Illinois District Court Finds a “Privacy Pledge” May Be an Endorsement to Policyshoke2013
Refuses to dismiss data breach claims despite fact policyholders were provided it in a separate document.
An Illinois Federal District Court, applying Illinois law, denied Combined Insurance Company of America’s (“Combined Insurance”) Motion to Dismiss a Dillard’s employee’s proposed class action and breach of contract claim. The court held that the plaintiff had sufficiently plead its claim and that it was plausible that Combined Insurance had indeed breached its contractual obligations to keep its privacy promise under the insurance policies it issued to Dillard’s employees.

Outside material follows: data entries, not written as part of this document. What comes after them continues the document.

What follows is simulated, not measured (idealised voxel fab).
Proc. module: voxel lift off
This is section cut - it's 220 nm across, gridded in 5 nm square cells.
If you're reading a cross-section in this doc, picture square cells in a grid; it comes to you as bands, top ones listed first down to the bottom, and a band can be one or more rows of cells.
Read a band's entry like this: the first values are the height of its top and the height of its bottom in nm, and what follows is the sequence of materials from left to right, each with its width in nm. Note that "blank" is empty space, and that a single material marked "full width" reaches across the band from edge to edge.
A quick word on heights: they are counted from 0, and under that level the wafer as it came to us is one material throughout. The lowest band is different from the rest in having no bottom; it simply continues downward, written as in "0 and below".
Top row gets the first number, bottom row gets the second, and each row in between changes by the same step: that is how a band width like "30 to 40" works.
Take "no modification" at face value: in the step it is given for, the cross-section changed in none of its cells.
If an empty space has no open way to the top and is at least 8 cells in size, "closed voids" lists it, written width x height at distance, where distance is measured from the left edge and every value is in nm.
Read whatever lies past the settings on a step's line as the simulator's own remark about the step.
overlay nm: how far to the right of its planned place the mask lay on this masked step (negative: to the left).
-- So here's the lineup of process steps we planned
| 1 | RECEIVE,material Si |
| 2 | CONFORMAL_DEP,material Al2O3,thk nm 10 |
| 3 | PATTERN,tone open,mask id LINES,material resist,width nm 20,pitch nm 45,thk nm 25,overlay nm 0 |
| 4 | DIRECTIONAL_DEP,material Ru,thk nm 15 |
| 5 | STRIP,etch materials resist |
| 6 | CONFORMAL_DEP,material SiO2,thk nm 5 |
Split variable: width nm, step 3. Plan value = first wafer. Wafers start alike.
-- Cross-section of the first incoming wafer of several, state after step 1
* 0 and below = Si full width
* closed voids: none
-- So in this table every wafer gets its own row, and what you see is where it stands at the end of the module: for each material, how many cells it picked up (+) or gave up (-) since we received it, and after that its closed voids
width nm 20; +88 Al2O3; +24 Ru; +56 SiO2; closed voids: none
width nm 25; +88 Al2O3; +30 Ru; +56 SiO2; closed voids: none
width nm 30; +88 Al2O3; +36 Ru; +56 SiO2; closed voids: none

Anne Dolmage, an employee of Dillard’s, brought a class action claim against Combined Insurance asserting breach of contract after being a victim of identity theft. Dolmage and the other proposed class members are Dillard’s employees who purchased insurance policies from Combined Insurance between March 2010 and March 2012.. Dolmage’s identity theft allegedly occurred as a result of Combined Insurance’s hiring of Enrolltek to help process insurance applications. According to Dolmage, Enrolltek stored the applicant’s information on an unsecured hard drive. Dolmage alleges that proposed class members’ personal information was “posted online, unsecure and unprotected,” and was “accessible to anyone with an Internet connection.” Combined Insurance was notified about the data breach by Dillard’s employees who, upon entering their names into a Google search, had discovered that their personal information was readily available online. Combined Insurance notified Dolmage and the proposed class members about the improper security measures and offered a credit monitoring services for a one-year period.
According to the amended complaint, Dolmage and the proposed class members received a document from Combined Insurance entitled “Our Privacy Pledge to you” (“Privacy Pledge”) along with other materials relating to his or her application for health insurance. Dolmage asserted that the Privacy Pledge was a part of the insurance policy obtained from Combined Insurance. Combined Insurance disagreed and argued that the Privacy Pledge was not incorporated into the insurance policy and that it was not otherwise enforceable in a breach of contract action.
The district court rejected Combined Insurance’s argument that the policy documents barred the breach of contract claim as a matter of law. The court relied on the health insurance policy definition of “policy” which includes any attached applications, and riders and endorsements. The court examined Illinois case law and Black’s Law Dictionary and ruled that the Privacy Pledge could be considered an endorsement to the policy, and, therefore, the Privacy Pledge falls could fall under the definition of policy. Thus, the court rejected Combined Insurance’s argument that there was no claim as a matter of law. U.S. District Court Judge Ruben Castillo stated: “Based on plaintiff’s allegations and the language of the policy, her claim that the policy incorporated the Privacy Pledge is not implausible.” The Judge also noted that Combined Insurance could have avoided any ambiguity by clearly labeling the documents sent with the policy that were intended to be incorporated by reference or could have drafted an integration clause that did not reference outside documents, but Combined Insurance did not do so.
Combined Insurance also argued that the breach of contract claim should be dismissed because Dolmage did not allege that she relied on the Privacy Pledge before she agreed to the insurance contract. The court rejected this argument and found that reliance is not an element of breach of contract under Illinois law. In addition, in response to Combined Insurance’s argument that Dolmage had not sufficiently alleged causation, the court stated: “Given the timeline of the events, and the fact that at least 30 other Dillard’s employees allegedly suffered the same type of identity theft, it was certainly plausible that there is a causal link between Defendant’s failure to ensure the confidentiality of the date and the damages alleged. That is all that is required at this stage.” Dolmage v. Combined Ins. Co., No. 14 C 3809 (N.D. Ill. Feb. 23, 2016).